Southern Toast Story: From Butter Puddles to Mushroom Melts
There are certain cravings that are tied not to a season, but to a feeling. For me, the desire for comfort will always lead me back to a simple slice of toast, and the memories tied to the scent of browning bread.
It brings me back to my mama’s kitchen. I remember the sparse times. Not times of no food or no money, but those days near the end of the week when the groceries were lean and the grocery run was a few days away. When there was only butter and mayonnaise available in the fridge, we knew exactly what to do. We made one of two things: The 'Butter Puddle' Toast or Mayonnaise Toast.

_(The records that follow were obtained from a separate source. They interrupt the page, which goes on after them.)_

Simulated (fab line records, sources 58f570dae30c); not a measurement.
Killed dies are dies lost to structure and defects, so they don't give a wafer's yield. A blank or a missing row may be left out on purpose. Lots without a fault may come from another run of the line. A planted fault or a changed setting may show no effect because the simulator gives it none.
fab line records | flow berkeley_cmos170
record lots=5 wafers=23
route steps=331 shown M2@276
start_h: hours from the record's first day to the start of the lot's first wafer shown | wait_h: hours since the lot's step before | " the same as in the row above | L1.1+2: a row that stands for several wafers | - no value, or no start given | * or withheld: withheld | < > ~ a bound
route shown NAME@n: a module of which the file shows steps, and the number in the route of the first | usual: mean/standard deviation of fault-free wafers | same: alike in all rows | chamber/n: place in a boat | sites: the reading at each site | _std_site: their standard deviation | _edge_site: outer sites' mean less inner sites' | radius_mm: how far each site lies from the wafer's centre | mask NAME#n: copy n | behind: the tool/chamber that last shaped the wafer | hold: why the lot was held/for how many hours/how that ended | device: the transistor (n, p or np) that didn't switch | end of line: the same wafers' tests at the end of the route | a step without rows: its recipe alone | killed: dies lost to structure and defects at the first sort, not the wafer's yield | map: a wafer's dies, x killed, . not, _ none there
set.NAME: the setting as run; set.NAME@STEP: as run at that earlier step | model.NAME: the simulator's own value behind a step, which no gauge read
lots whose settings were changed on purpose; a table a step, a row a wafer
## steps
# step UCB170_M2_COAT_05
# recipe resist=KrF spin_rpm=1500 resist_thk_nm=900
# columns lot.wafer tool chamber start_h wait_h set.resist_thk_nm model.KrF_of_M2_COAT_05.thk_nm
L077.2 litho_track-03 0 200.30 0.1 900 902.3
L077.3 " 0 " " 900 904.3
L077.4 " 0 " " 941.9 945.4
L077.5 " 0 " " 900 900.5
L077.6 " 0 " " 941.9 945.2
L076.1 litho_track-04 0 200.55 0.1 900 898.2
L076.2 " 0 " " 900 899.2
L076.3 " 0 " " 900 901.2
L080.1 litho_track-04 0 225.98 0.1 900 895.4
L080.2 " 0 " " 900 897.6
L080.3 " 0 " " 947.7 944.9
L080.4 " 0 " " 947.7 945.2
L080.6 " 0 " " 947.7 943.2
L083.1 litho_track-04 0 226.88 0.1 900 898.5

These weren't just snacks; they were a tradition born of necessity and simplicity, and they have shaped my understanding of what good food really is.
The 'Butter Puddle' Toast
We’d start with a slice of plain white bread. Three pats of cold butter were placed on top in a triangle shape, then the whole thing was slid under the broiler. The magic was in the transformation.
The reason this method is so unique and delicious is the contrast it creates.
The Butter Puddles: By placing cold pats of butter on the bread before broiling, the intense heat melts the butter directly into the bread below. These spots become saturated, soft, and rich—the "puddles." The butter protects the bread from direct heat, so it steams more than it toasts.
The Crispy Bits: The exposed bread around the butter pats gets hit with the full, dry heat of the broiler, allowing it to become deeply toasted and crunchy.
The result is a single slice of toast with two distinct and delightful textures: super soft, buttery pockets and crispy, crunchy areas. The soft, untoasted underside is the classic signature of broiler toast. It was a symphony on one slice.
The Mayonnaise Toast
The savory counterpart was Mayonnaise Toast. It was even simpler: a thin layer of mayonnaise spread from edge to edge and broiled until it was bubbly, and just a little browned around the edge. It was salty, savory, and deeply satisfying in a way only the simplest foods can be.
The Modern Canvas
The journey from my childhood mayonnaise toast to the artisanal creations today is a beautiful evolution. The core principle remains the same—crisped bread acting as a vehicle for flavor—but the canvas has expanded. We now celebrate the bread itself, from tangy sourdough to hearty rye. The toppings have become a playground for culinary creativity.
This brings us to the recipe. As a nod to those beautifully simple, sparse-times snacks, I wanted to create a recipe that celebrates that secret ingredient of my childhood. This is a grown-up version of mayonnaise toast, perfect for a crisp autumn day.
Earthy Mushroom and Smoked Goat Cheese Toasts
Imagine a warm, savory mushroom dip and a gourmet grilled cheese got together on one perfect slice of toast. The mayonnaise here binds the sautéed mushrooms and cheese, creating a creamy, decadent topping that gets perfectly golden and bubbly under the broiler. This toast pairs well with a bowl of tomato soup or a simple green salad.
Ingredients
2 thick slices of rye, sourdough, or multigrain bread
1 tbsp butter or olive oil
8 oz cremini mushrooms, cleaned and sliced
1 shallot, finely chopped
1 clove garlic, minced
1 tsp fresh tarragon or thyme leaves, plus more for garnish
¼ cup mayonnaise
1/2 cup shredded smoked goat cheese (Gruyère cheese or fontina also work well)
Freshly ground black pepper to taste
Instructions
Sauté the Mushrooms: In a skillet over medium heat, melt the butter. Add the shallot and cook for 2-3 minutes until softened. Add the sliced mushrooms and a pinch of salt. Cook, stirring occasionally, for 7-10 minutes, until the mushrooms have released their liquid and started to brown.
Add Aromatics: Add the minced garlic and fresh tarragon and cook for another minute until fragrant. Remove the skillet from the heat and let the mixture cool for a few minutes.
Assemble the Topping: In a bowl, combine the cooled mushroom mixture, mayonnaise, and shredded Gruyère cheese. Season with salt and pepper to taste and mix until everything is well combined.
Broil the Toasts: Turn your oven's broiler on high. Place your bread slices on a baking sheet and spread the mushroom mixture evenly to the edges. Broil for 1-2 minutes, watching very closely, until the topping is hot, bubbly, and golden brown.
Serve: Garnish with a sprinkle of fresh tarragon and a crack of black pepper. Serve immediately.